HBO confirms Euphoria will close with season 3 as Sam Levinson delivers ‘honest ending’
- By Zaeem Basir -
- Jun 01, 2026

After seven years, 26 episodes, and a cultural footprint few teen dramas have matched, HBO’s Euphoria is officially ending.
Creator Sam Levinson has confirmed that the current third season — which premiered April 7, 2026 — will be the show’s last, closing the book on Rue, Cassie, Maddy, and the rest of East Highland’s fractured circle.
‘This Feels Like the End’: Why Season 3 Is the Finale
Levinson broke the news on Popcast, The New York Times’ music podcast, just hours after the Season 3 finale, titled In God We Trust, aired on May 31, 2026. “In terms of the story that we set out to tell, a story about addiction and its consequences, this feels like the end to me,” he said.
The decision doesn’t come as a shock. Levinson told Variety he writes “every season like it’s the last” and had “no plans” for Season 4. Lead star Zendaya echoed that sentiment for months, telling The Drew Barrymore Show in April: “I think so, yeah… That closure is coming”.
HBO’s head of drama Francesca Orsi also hinted viewers would be “very satisfied” with how Season 3 wraps each character’s narrative.
A Five-Year Time Jump Into Darker Territory
Season 3 picked up five years after Season 2, trading high-school hallways for adult reckonings. The jump allowed Levinson to push characters into “darker, more complex territory”:
Rue (Zendaya) became an indentured servant to drug dealer Laurie and crime kingpin Alamo Brown, repaying debts in Mexico.

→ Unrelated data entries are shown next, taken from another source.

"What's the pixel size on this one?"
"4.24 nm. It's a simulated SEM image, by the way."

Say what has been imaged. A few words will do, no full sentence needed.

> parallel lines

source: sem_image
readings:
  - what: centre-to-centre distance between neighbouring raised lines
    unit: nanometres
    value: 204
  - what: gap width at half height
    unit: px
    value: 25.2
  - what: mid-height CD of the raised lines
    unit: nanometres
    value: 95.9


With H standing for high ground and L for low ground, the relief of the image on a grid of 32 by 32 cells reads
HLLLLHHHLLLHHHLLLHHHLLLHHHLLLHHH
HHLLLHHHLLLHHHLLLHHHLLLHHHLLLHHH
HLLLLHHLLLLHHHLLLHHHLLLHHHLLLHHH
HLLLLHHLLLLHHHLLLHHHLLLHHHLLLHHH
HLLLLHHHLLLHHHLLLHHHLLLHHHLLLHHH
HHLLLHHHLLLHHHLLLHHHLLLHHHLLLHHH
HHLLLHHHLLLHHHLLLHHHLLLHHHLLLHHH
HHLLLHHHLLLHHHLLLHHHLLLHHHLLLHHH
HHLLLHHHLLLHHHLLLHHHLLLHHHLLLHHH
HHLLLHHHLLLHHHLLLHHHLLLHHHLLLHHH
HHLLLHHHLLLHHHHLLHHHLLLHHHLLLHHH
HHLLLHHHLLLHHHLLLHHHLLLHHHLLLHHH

Cassie (Sydney Sweeney) and Nate (Jacob Elordi) navigated suburban married life and crippling debt, with Cassie turning to adult content creation.
Jules (Hunter Schafer) left art school to become a full-time sugar baby.
Maddy (Alexa Demie) landed at a Hollywood talent agency, while Lexi (Maude Apatow) assisted a showrunner played by Sharon Stone.
The season didn’t shy from controversy. Storylines involving strip clubs, sugar babies, and OnlyFans sparked backlash, with one much-criticized arc showing Cassie dressed as a baby and a dog for online content.
The Deaths That Sealed the Ending
The finale delivered the blow many feared: both Rue and Nate were killed off. Levinson explained the choice as narrative honesty. “It just felt like the honest ending,” he said in a behind-the-scenes featurette. “The honest ending is people like Rue don’t make it”.
He added that fentanyl’s influx into the U.S. makes survival less likely for addicts today: “I can say with absolute certainty that if I was going through what I went through when I was younger now, I wouldn’t be here either”.
Could It Ever Return?
For now, the answer is no. “There will not be a fourth season,” HBO confirmed after the finale. While Episode 8 was billed as a season finale rather than a series finale, both Levinson and Zendaya have pointed to this as the end.
HBO chairman Casey Bloys told Deadline in January that conversations about the show’s future would happen only after Season 3, but deferred to Levinson: “It certainly seems that way, but… we will defer to the showrunners”.
Levinson isn’t ruling out future inspiration entirely: “If inspiration strikes and I have an idea, then I’ll talk to HBO,” he said in April. But his priority was clear: “I want to finish this as strong as I can… I just want to deliver a slam dunk season”.
Rue’s Legacy
For Zendaya, playing Rue “cracked my heart open”. “Rue taught me so much about empathy and about redemption,” she told Drew Barrymore. Nika King, who played Rue’s mother Leslie, added: “Being a child of an addict… I always want the happy ending. And sometimes, it works out that way and sometimes, it doesn’t”.
With its raw take on addiction, identity, and trauma, Euphoria redefined teen drama. Now, after a seven-year run that mirrored its characters’ own chaos and growth, the series exits on its own terms — unflinching, divisive, and, as Levinson intended, honest.